Allison Egley 02/16/14
Oh, this is good. I'm glad there was redemption, in multiple ways, at the end. Nice job with this.
Camille (C D) Swanson 02/18/14
Whoa! Very deep and dark story that thankfully, had a powerful message at the end.

Excellent writing!

GOd bless~
Brenda Rice 02/18/14
I'm overwhelmed by the dark side of this story.

You are creative and a good writer. Thanks for sharing.
Lillian Rhoades 02/19/14
Your opening sentence was a perfect "hook." You left some details for the reader to fill in, but sometimes that's a good thing. :-) The fourth paragraph raised a question as to whether the baby was the first to die of starvation, or the last because of the "would starve" rather than "starved" ;until I moved on to the next paragraph.

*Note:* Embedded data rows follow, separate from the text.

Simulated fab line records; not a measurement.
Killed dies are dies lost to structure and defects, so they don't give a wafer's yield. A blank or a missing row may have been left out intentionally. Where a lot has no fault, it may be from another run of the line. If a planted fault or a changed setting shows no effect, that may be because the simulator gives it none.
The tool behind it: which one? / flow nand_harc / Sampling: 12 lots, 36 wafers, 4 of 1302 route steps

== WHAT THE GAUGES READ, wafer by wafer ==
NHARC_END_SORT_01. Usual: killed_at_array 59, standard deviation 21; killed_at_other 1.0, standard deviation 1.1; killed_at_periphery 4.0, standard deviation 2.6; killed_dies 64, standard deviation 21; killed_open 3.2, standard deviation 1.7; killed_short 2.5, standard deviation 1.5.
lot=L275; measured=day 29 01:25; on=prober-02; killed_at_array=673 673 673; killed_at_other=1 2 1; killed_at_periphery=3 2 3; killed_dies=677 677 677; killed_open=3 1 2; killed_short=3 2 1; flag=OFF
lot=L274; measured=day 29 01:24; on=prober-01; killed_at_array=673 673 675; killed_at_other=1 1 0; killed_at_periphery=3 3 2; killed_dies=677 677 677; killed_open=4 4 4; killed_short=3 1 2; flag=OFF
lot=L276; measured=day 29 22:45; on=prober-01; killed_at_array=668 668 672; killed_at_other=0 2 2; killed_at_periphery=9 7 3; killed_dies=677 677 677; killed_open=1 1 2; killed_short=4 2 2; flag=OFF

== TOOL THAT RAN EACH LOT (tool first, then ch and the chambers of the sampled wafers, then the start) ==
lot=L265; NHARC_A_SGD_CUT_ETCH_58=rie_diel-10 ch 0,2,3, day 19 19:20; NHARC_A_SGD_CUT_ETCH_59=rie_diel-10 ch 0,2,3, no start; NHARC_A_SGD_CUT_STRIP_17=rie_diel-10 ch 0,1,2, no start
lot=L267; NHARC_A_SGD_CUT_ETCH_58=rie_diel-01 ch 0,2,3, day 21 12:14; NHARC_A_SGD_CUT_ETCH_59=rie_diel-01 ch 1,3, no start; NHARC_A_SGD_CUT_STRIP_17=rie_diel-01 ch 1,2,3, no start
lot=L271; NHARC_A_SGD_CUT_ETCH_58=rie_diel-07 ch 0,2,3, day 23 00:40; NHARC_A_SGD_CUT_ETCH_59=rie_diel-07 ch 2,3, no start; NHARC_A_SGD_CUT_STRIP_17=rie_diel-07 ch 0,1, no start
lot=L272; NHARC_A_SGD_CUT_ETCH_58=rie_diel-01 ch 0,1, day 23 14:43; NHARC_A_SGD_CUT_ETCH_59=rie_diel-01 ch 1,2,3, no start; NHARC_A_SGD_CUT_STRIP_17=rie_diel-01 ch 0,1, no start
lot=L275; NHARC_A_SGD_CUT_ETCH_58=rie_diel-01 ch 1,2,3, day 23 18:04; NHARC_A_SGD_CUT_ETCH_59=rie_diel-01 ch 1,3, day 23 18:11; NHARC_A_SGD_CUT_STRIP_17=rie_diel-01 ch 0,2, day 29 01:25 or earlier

Your story was quite intense and vivid. Thank God it was fiction. ;-)
Bea Edwards 02/19/14
Your story was dark indeed but the redeeming sacrifice of Mrs. Cline gave it a fabulous ending. No dead end here!
Loved it.
Toni Hammer 02/20/14
I just re-read this and I found that I really, really enjoyed the ending. I love the fact that not all the ends were tied up and we're not sure what happened.
Shann Hall-LochmannVanBennekom 02/20/14
Wow what a powerful story. You had me shaking it felt so real. I was a bit confused when the other woman said sahe was a widow too. Did she kill her husband when she saw the note? You did a great job of bringing the characters to live. Your ending was powerful too. I can't imagine living in a time like that even though it still happens in different places around the world. Wow! Congratulations on ranking 10 in your level. Happy Dance!!